How could I be friends with the man who assaulted me?
I recently read an article in the Guardian about what they called ‘unacknowledged rape’. The article stated that a large percentage of women have experienced sexual assault that they label as a misunderstanding, and it led me to think about sharing my own experience.
Growing up in the 80’s and 90’s meant, as a girl and young woman, I got some clear messages about what it meant to be a woman. Women were groped on TV as a form of comedy, women’s bodies were pointed at and laughed about in magazines and slut shaming was the norm.
It’s no real surprise then, that when I was sexually assaulted in my twenties, I blamed myself.
I shoved it down…stored it away…felt hot, deep shame when I thought about it…So I didn’t think about it.
This all changed when I was working with a young woman a few years ago. She knew what happened to her wasn’t her fault and put the blame firmly with the perpetrator. For some reason, something in me clicked and the memory came flooding back.
Waking up in the early hours of the morning to a friend sexually assaulting me, although I didn’t call it that at the time. I remember telling him to stop and saying that we were just friends. He obliged, got dressed and went to work. He even texted me later to tell me how hard work had been with a terrible hangover.
I was left feeling confused and sick to my stomach. I remember calling my ex-boyfriend, who I was still in touch with at the time and telling him what happened. On the other end of the phone was silence. I wanted him to come and get me, to rescue me from these feelings and tell me how angry he was that this had happened to me, but the silence went on. For me, it spoke volumes about who was at fault. He had questioned me before on whether I wore those short pyjamas around my male friends and the answer was yes. And here I was.
The realisation all those years later that it was assault left me reeling – what happens now? What do I do? How do I act? This man is still in my life and someone I still consider a friend.
I went back and forth, sometimes believing it was assault and other times telling myself it was just a misunderstanding. But there was something else nudging away and poking at me. After a few weeks I started getting vivid dreams and flashbacks to another occasion that was stored away in the depths of my mind and it started to become clear that this was not a one-off incident but had happened before. The memory was foggy and in bits (and still is), and I couldn’t be sure exactly what happened, but I knew something did. And that it wasn’t right.
For a while, everything crumbled.
It was all I could think about; first thing in the morning and last thing at night. It was everywhere and I needed to get it out.
I started by talking to some friends who listened as I cried and tried to make sense of this. I knew I needed to tell my partner what was going on for me but wondered how I could explain that the person we had welcomed into our home was someone who had hurt me in this way?
It wasn’t easy, but I managed to.
We’re a few years on now and I’m still struggling to navigate removing myself from this friendship. We have many friends in common and I know they have questions about why I seem to have suddenly withdrawn from the group.

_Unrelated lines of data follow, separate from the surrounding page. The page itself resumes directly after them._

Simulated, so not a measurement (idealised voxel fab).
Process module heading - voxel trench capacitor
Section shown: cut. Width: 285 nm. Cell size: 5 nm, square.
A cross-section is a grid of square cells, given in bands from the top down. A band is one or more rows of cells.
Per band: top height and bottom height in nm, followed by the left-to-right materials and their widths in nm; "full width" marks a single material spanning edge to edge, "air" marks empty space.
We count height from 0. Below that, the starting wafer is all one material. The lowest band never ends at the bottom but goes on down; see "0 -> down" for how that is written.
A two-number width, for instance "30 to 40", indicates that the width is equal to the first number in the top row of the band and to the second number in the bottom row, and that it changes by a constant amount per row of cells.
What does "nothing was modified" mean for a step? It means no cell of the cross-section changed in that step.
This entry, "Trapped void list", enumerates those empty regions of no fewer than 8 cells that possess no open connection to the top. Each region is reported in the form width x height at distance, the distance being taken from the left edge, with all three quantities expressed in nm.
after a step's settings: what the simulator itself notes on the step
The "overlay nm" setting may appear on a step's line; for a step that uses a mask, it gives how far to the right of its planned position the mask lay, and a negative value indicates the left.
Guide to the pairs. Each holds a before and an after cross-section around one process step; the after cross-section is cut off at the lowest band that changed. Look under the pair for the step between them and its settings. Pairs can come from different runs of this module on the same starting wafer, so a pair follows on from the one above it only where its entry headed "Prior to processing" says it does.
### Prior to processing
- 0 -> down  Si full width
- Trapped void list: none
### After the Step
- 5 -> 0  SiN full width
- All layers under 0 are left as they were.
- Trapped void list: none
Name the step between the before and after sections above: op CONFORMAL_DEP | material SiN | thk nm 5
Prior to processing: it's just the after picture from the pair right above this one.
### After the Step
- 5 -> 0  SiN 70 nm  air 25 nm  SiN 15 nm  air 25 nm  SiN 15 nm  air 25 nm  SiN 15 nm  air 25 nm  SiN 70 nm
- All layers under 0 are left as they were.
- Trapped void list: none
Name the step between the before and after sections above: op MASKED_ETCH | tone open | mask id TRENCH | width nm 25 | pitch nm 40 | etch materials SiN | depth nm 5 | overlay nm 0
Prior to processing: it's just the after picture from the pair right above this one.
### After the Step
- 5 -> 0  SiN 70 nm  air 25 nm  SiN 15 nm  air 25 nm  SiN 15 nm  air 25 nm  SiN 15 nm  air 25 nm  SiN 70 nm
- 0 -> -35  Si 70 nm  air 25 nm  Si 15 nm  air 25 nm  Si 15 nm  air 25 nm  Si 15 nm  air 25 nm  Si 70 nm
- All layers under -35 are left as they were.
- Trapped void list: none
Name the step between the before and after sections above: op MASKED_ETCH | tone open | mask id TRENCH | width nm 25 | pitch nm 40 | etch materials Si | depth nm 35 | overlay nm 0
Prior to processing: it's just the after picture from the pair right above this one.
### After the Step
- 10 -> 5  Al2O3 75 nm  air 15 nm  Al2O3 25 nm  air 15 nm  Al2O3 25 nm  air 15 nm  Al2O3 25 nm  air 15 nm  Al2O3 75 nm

I went to a counsellor and talked openly, which helped me process what happened and the aftermath.
I talked about my younger self with the realisation that I was struggling with the impact of trauma and didn’t even know it. That helped to look back more compassionately on my younger self, accepting behaviours and decisions I made and seeing them in a different light. I was doing my best.
Now, what I’m left with is a feeling of sadness and loss. This might sound mad to some but I’m grieving that friendship; both what it was and what I thought it was. These awful memories haven’t deleted the good ones and that leaves me confused and torn. I know I will never choose to see him again or spend any time in his company, but there’s a part of me that will miss him and the good times we shared together.